Leaning back in his chair, Jonathan Mattingly swings his legs up onto his desk, presses a key on his laptop and changes the results of the 2012 elections in North Carolina. On the screen, flickering lines and dots outline a map of the state’s 13 congressional districts, each of which chooses one person to send to the US House of Representatives. By tweaking the borders of those election districts, but not changing a single vote, Mattingly’s maps show candidates from the Democratic Party winning six, seven or even eight seats in the race. In reality, they won only four — despite earning a majority of votes overall. Mattingly’s election simulations can’t rewrite history, but he hopes they will help to support democracy in the future — in his state and the nation as a whole. The mathematician, at Duke University in Durham, North Carolina, has designed an algorithm that pumps out random alternative versions of the state’s election maps — he’s created more than 24,000 so far — as part of an attempt to quantify the extent and impact of gerrymandering: when voting districts are drawn to favour or disfavour certain candidates or political parties.
Gerrymandering has a long and unpopular history in the United States. It is the main reason that the country ranked 55th of 158 nations — last among Western democracies — in a 2017 index of voting fairness run by the Electoral Integrity Project, an academic collaboration between the University of Sydney, Australia, and Harvard University’s John F. Kennedy School of Government in Cambridge, Massachusetts. Although gerrymandering played no part in the tumultuous 2016 presidential election, it seems to have influenced who won seats in the US House of Representatives that year.
“Even if gerrymandering affected just 5 seats out of 435, that’s often enough to sway crucial votes,” Mattingly says.

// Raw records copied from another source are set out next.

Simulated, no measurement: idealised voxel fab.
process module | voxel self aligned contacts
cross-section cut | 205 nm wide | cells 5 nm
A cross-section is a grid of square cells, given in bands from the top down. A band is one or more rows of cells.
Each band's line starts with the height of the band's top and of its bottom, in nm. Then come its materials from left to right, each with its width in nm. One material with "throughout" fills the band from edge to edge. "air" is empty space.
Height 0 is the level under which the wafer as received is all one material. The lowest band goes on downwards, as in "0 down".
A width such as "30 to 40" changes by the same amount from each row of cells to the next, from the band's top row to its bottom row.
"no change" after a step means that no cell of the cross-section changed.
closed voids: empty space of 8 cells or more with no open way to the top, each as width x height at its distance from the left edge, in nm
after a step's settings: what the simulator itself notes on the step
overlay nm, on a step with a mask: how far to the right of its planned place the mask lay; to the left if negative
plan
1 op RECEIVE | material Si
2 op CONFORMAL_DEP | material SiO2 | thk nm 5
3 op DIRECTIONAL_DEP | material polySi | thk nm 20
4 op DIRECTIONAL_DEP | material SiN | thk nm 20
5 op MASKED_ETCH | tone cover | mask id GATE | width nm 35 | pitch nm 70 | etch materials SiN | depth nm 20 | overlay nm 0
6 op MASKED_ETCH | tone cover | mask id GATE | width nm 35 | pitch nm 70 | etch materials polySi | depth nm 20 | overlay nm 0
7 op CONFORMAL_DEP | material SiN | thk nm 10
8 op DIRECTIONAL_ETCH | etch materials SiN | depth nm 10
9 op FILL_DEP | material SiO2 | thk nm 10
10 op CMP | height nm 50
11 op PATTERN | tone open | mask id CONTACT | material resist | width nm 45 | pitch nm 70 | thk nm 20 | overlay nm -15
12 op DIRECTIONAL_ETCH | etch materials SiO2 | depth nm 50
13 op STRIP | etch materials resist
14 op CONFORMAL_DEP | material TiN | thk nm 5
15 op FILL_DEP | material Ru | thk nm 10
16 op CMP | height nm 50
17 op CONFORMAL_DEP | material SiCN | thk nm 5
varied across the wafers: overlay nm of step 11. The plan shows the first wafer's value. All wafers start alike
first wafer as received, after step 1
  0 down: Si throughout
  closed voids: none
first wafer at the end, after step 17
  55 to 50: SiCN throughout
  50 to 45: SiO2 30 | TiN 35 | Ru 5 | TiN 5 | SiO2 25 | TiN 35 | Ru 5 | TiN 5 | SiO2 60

The courts intervene when gerrymandering is driven by race. Last month, for example, the Supreme Court upheld a verdict that two North Carolina districts were drawn with racial composition in mind (see ‘Battleground state’). But the courts have been much less keen to weigh in on partisan gerrymandering — when one political party is favoured over another. One reason is that there has never been a clear and reliable metric to determine when this type of gerrymandering crosses the line from acceptable politicking to a violation of the US Constitution.